9

I have a large 400000 $\times$ 400000 dataset (dissimilarity matrix) and I want to do multi-dimensional scaling on it. However, after looking at the generic cmdscale() function in R, it only takes maximum 46340 $\times$ 46340 matrix as input. Is there any way I can work around this? Also, does Python has the same kind of limitation (in sklearn package)?

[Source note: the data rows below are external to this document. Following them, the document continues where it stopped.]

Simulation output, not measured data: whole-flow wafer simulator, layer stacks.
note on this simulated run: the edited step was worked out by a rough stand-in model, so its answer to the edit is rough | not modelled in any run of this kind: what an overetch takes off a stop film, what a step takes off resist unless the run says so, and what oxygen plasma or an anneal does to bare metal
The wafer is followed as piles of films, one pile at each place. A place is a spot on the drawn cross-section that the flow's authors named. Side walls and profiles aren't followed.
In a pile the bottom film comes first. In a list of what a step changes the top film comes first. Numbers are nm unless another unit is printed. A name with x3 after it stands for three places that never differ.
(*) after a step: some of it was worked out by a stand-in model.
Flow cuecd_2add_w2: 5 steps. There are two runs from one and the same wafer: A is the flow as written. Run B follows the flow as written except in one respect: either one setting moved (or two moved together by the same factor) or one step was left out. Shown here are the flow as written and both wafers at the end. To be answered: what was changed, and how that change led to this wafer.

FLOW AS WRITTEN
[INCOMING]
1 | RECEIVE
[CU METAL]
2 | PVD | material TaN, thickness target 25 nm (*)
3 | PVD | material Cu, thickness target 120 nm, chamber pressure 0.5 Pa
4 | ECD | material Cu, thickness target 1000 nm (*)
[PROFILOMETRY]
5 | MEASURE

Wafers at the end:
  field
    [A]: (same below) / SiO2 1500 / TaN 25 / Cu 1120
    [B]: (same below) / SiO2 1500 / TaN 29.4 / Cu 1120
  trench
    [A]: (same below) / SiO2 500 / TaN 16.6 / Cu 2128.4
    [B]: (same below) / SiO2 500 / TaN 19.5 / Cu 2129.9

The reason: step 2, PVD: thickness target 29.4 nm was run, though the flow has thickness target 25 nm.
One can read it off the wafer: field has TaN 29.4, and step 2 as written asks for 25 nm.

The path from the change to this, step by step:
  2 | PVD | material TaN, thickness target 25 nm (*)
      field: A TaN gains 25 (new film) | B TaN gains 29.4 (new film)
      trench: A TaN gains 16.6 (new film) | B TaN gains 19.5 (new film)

I should add that memory is not an issue here.

Percy
  • 93
  • 1
  • 5
  • I would say this is quite a big matrix. Even plain eigendecomposition will be problematic. MDS is more than that. Have you considered first to do a cluster analysis to reduce the cardinality of the data? – ttnphns Mar 02 '17 at 06:00
  • 1
    It might be worth looking at stochastic variations of dimensionality reduction algorithms for such a large dataset. [tSNE](https://lvdmaaten.github.io/tsne/) might be useful. – rightskewed Mar 02 '17 at 09:16
  • Do you really _need_ to process all that data? Without any more details, I think this is a more immediate question you have to answer yourself before proceeding. – Firebug Dec 08 '17 at 17:07
  • 1
    You might find this thread useful: https://stats.stackexchange.com/questions/68678/out-of-sample-embedding-into-principal-coordinate-space. It lists some extendible MDS implementations, which would make your problem tractable through approximation: initiate an MDS space with a random sample of your dataset and project the rest. – Eli Korvigo Mar 27 '18 at 18:29

3 Answers3

15

It would take more than a terabyte just to store a dense distance matrix of that size, using double precision floating point numbers. It's probably not feasible to attack such a large-scale problem head-on using a standard MDS algorithm. The runtime scales as $O(n^3)$, and you may not even be able to fit the distance matrix in memory on a single machine. Depending on your situation, you may be able to work around it. How to do this depends on your specific data and problem, but here are a few examples:

1) PCA is equivalent to classical MDS using the Euclidean distance metric. So, if this is the type of MDS you want to perform, you can use PCA instead. An additional requirement is that you have access to the original data points as vectors, rather than just the distance matrix. There are many algorithms for efficiently running PCA on enormous datasets.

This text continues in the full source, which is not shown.